Reputation: 432
I'm trying to understand how to use categorical data as features in sklearn.linear_model
's LogisticRegression
.
I understand of course I need to encode it.
What I don't understand is how to pass the encoded feature to the Logistic regression so it's processed as a categorical feature, and not interpreting the int value it got when encoding as a standard quantifiable feature.
(Less important) Can somebody explain the difference between using preprocessing.LabelEncoder()
, DictVectorizer.vocabulary
or just encoding the categorical data yourself with a simple dict? Alex A.'s comment here touches on the subject but not very deeply.
Especially with the first one!
Upvotes: 15
Views: 30192
Reputation: 4519
You can create indicator variables for different categories. For example:
animal_names = {'mouse';'cat';'dog'}
Indicator_cat = strcmp(animal_names,'cat')
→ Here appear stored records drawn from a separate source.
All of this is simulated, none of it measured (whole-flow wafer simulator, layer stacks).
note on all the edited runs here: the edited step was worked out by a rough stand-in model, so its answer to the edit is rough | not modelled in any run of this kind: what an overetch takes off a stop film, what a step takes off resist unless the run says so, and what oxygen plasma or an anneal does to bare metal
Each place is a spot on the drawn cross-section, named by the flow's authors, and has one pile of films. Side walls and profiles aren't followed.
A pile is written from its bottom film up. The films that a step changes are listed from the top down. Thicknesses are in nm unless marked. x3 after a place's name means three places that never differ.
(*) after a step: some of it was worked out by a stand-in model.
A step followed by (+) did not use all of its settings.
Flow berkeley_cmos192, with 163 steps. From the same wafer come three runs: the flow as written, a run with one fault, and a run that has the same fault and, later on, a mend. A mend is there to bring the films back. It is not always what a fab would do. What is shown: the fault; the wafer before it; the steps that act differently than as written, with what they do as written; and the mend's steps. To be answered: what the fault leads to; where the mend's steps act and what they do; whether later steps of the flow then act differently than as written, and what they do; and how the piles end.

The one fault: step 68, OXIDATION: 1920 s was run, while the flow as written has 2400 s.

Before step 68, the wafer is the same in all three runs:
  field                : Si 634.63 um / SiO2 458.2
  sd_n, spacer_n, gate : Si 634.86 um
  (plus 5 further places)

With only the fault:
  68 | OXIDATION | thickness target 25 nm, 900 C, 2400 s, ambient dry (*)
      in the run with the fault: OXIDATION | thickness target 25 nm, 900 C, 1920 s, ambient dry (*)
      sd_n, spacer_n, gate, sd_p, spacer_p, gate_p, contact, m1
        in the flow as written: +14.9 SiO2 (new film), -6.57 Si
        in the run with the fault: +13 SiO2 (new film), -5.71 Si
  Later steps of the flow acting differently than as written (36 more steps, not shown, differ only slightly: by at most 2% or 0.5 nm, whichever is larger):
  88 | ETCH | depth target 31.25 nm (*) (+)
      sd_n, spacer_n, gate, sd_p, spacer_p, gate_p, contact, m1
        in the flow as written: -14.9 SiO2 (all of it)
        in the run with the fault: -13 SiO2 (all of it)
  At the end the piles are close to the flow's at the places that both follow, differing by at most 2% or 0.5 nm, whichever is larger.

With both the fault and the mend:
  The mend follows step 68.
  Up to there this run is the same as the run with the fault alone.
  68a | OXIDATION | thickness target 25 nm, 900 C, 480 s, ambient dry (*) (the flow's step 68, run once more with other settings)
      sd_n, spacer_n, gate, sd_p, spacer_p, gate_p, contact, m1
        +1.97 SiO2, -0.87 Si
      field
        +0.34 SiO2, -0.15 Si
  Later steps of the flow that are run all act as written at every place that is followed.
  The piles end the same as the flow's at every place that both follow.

Indicator_dog = strcmp(animal_names,'dog')
Then we have:
[0 [0
Indicator_cat = 1 Indicator_dog = 0
0] 1]
And you can concatenate these onto your original data matrix:
X_with_indicator_vars = [X, Indicator_cat, Indicator_dog]
Remember though to leave one category without an indicator if a constant term is included in the data matrix! Otherwise, your data matrix won't be full column rank (or in econometric terms, you have multicollinearity).
[1 1 0 0
1 0 1 0
1 0 0 1]
Notice how constant term, an indicator for mouse, an indicator for cat and an indicator for dog leads to a less than full column rank matrix: the first column is the sum of the last three.
Upvotes: 5
Reputation: 554
Suppose the type of each categorical variable is "object". Firstly, you can create an panda.index
of categorical column names:
import pandas as pd
catColumns = df.select_dtypes(['object']).columns
Then, you can create the indicator variables using a for-loop below. For the binary categorical variables, use the LabelEncoder()
to convert it to 0
and 1
. For categorical variables with more than two categories, use pd.getDummies()
to obtain the indicator variables and then drop one category (to avoid multicollinearity issue).
from sklearn import preprocessing
le = preprocessing.LabelEncoder()
for col in catColumns:
n = len(df[col].unique())
if (n > 2):
X = pd.get_dummies(df[col])
X = X.drop(X.columns[0], axis=1)
df[X.columns] = X
df.drop(col, axis=1, inplace=True) # drop the original categorical variable (optional)
else:
le.fit(df[col])
df[col] = le.transform(df[col])
Upvotes: 2
Reputation: 9390
It's completely different classes:
[DictVectorizer][2].vocabulary_
A dictionary mapping feature names to feature indices.
i.e After fit()
DictVectorizer
has all possible feature names, and now it knows in which particular column it will place particular value of a feature. So DictVectorizer.vocabulary_
contains indicies of features, but not values.
LabelEncoder
in opposite maps each possible label (Label could be string, or integer) to some integer value, and returns 1D vector of these integer values.
Upvotes: 3